Private sector lenders, including ICICI Bank, HDFC Bank and Axis Bank, may soon have the option of turning into fully-owned foreign banks, with the government reconsidering a proposal to allow up to 100% foreign direct investment (FDI) in private sector banks.
The move is likely to be a breather for the struggling banking sector, which has been reeling under the rising weight of bad loans, sources said.
The government currently permits 74% FDI in private banks, with up to 49% allowed under the automatic route. Foreign holdings beyond 49% need to be cleared by the Foreign Investment Promotion Board (FIPB). Among the leading private lenders, the foreign holding in Kotak Mahindra Bank is now at 69.8%, in ICICI
Bank at 65.27%, in Axis Bank at 50.6% and in HDFC Bank at 48%. The move to raise the FDI ceiling will help them, as well as the upcoming payments and small finance banks, tap overseas markets to raise their capital base.
The Department of Industrial Policy and Promotion (DIPP) had, last year, moved a proposal to allow 100% FDI in the sector. But the Reserve Bank of India (RBI) turned it down on the ground that banking was a sensitive sector, and significant shareholding by foreign institutional investors (FIIs), who have a tendency to make short-term investments, could enter or exit a stock for a short duration largely to book profits. That would have caused uncertainty for banks and account holders.
In fact, RBI governor Raghuram Rajan has himself expressed reservations against opening up sectors fully to foreign investment. “The most stable form of financing, FDI, has the additional benefit of bringing in technology and methods. But India should not be railroaded into compromising its interests to attract FDI,” Rajan had said last year in a commentary posted on the website of Project Syndicate. “Any signs of growth can attract foreign capital, and if not properly managed, these flows can precipitate a credit and asset price boom and exchange rate overvaluation,” he had said.

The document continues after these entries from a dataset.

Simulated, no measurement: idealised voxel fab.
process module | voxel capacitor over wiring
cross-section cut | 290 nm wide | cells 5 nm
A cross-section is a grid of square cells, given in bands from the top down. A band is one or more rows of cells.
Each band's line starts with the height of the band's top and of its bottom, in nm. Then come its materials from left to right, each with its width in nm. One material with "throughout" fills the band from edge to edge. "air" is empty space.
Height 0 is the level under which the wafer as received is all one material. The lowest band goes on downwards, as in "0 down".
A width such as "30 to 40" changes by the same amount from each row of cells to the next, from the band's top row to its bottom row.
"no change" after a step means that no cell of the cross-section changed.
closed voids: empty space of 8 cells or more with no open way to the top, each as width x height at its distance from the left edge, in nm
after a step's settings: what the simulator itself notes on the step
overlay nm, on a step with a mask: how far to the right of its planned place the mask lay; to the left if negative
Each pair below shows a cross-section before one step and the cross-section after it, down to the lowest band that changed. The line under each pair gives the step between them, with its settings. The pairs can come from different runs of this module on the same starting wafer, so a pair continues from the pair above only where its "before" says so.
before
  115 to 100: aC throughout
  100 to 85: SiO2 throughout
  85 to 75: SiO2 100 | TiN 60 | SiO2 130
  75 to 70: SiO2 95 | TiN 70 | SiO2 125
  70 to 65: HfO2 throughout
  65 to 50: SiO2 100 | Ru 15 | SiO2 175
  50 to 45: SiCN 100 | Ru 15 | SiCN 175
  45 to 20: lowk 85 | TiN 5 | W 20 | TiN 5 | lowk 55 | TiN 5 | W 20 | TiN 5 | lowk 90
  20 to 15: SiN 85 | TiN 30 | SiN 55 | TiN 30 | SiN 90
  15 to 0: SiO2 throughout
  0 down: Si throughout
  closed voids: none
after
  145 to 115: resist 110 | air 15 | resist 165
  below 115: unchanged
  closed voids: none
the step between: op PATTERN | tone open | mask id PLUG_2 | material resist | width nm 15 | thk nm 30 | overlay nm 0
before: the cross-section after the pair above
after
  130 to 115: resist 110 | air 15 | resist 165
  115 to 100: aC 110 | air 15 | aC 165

But with Rajan’s term expiring in September, and a new governor in office, the Centre is looking for a consensus on the issue, the sources quoted above said.
The government is keen on foreign banks setting up subsidiaries in India. Almost all foreign banks operating in India, including Citibank and HSBC, operate as branches. In 2012-13, RBI came up with a proposal to allow these banks to operate as subsidiaries, but banks have been reluctant to create subsidiaries because of the extra capital they will need to set aside. Abolishing the 74% FDI limit will also help the government achieve this.
Private banks also want a higher ceiling, sources added.
Experts see the move as positive for the banking industry.
“The proposal is good for the sector but the government has to build in safeguards and riders so that the economic interest of the country is protected,” said Naresh Makhi Jani, head of financial services, KPMG India.